Thursday, March 3, 2011

Film Screening of 'Troubled Waters'

The film screening of 'Troubled Waters' (directed by Ruth Balint) tonight in the Aula went smoothly, alhamdulilah. It was my first time being put completely in charge of an event, from its planning to the execution, and I was praying I wouldn't forget anything major like switching on the projector or something, haha.

We set up a food booth outside the Aula, behind the reception to raise funds for Timor Worldwide. A few Indonesian students came to help set up the stall, sell things, collect money, and be enthusiastic in general. A lady from Toko Solo, a small Indonesian warong provided a bento box of rice, chicken and tempe for us to sell (at a small markup), and we also had other people contribute chocolate cake, wajik, and of course we sold pineapple and star cookies! We raised about 300 euros.

zainab, me, febri, indri

The main aim of the film screening was to raise awareness. It tells the story of fishermen from the Indonesian island of Rote/Roti who have often unknowingly strayed into Australian waters (according to their maritime claims that extend into Indonesia) in their low-technology, basic wooden boats. Everyone on board is arrested (including some under 18) and their boat brought to Willie Creek in Northern Australia, where the fishermen are ordered to camp out until their trial; they sometimes wait up to a month.

They are told to get and pay for a lawyer - how does a fisherman from Indonesia find a lawyer in Australia and have enough money to pay him? They are then put in prison, and normally after serving a term of 18 months to 5 years they would be able to bring home their wages earned in prison, but a sudden change of law prevents them from even doing that now. According to the film, the Australian government spends about 7 million AUD arresting, detaining, and prosecuting these fishermen.

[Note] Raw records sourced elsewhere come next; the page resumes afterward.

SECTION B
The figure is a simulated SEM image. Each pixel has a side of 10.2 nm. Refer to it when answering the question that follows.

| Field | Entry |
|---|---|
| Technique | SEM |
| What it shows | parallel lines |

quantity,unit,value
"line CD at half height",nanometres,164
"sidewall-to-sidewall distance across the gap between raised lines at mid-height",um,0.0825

After the film someone asked, can you blame the Australian government? They're just doing their job, defending their maritime claims. Yes, I do blame them because as someone replied, defending anything means that defensive, not offensive measures are put in place. For example, vessels should be put along the maritime border to let passing boats know where the line is. Arrests or prosecution should only be done if fishermen consistently and purposefully trespass, which is not the case most of the time since they have no idea where lines on maps are out at sea.

A Rotenese fishermen, towards the end of the film, makes a plea to everyone in general and perhaps the Australian government in particular,

"Jangan buat perundangan yang terlalu membebankan kami, kami yang hanya mau cari makan untuk isteri anak."*

*Bahasa Indonesia: Don't make laws that are too harsh, because we are only looking to earn to support our family.